Traditionally, e-learning systems intend to provide direct customized instruction to learners by finding the mismatches between the knowledge of the expert and the actions that reflect the assimilation of that knowledge by the learner (Santos and Boticario 2008). Their main limitations are:

  1. 1.

    e-learning are specific of the domain for which they have been designed (since they have to be provided with the expert knowledge) and

  2. 2.

    it is unrealistic to think that it is possible to code in a system all the possible responses to cover the specific needs of each learner at any situation of the course.

In this sense, a dynamic support that recommends learners what to do to achieve their learning goals is desirable. In addition, such systems should have capability to find appropriate content on the Web, and capability to personalize and adjust this content based on the system’s examination of its learners and the collected tags given by the learners and domain experts.
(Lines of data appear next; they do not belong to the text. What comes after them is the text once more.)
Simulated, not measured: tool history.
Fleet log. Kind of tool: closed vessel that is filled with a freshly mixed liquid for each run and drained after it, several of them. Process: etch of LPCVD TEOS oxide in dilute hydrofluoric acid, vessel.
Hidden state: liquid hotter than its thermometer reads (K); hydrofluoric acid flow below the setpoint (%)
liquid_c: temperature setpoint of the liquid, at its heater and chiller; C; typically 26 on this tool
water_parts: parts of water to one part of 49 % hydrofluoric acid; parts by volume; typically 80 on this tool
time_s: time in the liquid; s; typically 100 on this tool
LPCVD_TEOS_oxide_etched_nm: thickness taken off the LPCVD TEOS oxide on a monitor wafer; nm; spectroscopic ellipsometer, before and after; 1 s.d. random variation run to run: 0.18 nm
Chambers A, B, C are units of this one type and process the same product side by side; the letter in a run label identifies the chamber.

5.1 Limitations of current folksonomy and possible solutions

Tagging systems have the potential to improve search, recommendation and personal organization while introducing new modalities of social communication. As described in this section, there has been much research done on tag-based recommendation technologies that have significantly advanced the state-of-the-art in comparison to early recommender systems utilized collaborative and content-based heuristics. Despite the rapid expansion of applications that support tagging of items, the simplicity and ease of use of tagging however, lead to problems with current folksonomy systems, which hinder the growth or affect the usefulness of the systems. We can classify the problems in some categories (Mathes 2004; Shepitsen et al. 2008; Pluzhenskaia 2006; Gordon-Murnane 2006). We consider set of limitations which can directly affect the tag-based recommendation process in e-learning environments.

  1. 1.

    Tags have little semantics and many variations. Thus, even if a tagging activity can be considered as the learner’s cognitive process, the resulting set of tags does not always correctly and consistently represent the learner’s mental model.

  2. 2.

    As an uncontrolled vocabulary that is shared across an entire system, the terms in a folksonomy have inherent ambiguity, as different learners apply terms to items in different ways. Tag ambiguity, in which a single tag has many meanings, can falsely give the impression that items are similar when they are in fact unrelated.

  3. 3.

    Tag redundancy, in which several tags have the same meaning, can obfuscate the similarity among items. Redundant tags can hinder algorithms that depend on identifying similarities between items.

  4. 4.

    The use of different word forms such as plurals and parts of speech exacerbate the problem.

There are some different approaches aiming to solve the mentioned problems. First one tries to educate learners to improve “tag literacy” (Guy and Tonkin 2006). An important condition for this way of resolving problems is to establish learner researches about folksonomies (Bar-Ilan et al. 2008; Winget 2006; Lin et al. 2006), concerning the “deep nature” of tags (Veres 2006a), discussing aspects of the folksonomy interoperability (Veres 2006b) and the “semiotic dynamics” of folksonomies in terms of tag co-occurrences (Cattuto et al. 2007). For training the learner’s selection of “good” tags, it may be useful that the system would suggest some tags (MacLaurin 2007). Tag-suggestions can operate on a syntactical level (e.g., a learner attaches “graph” and the system suggests “graphics”) or even on a relational level (e.g., a learner attaches “graphics” and the system suggests “image”, because both words do often co-occur in items’ tag clouds (Xu et al. 2006). In addition, tag-suggestion can be based on experts’ opinions, providing high quality of the resulting tags that are objective and cover multiple aspects.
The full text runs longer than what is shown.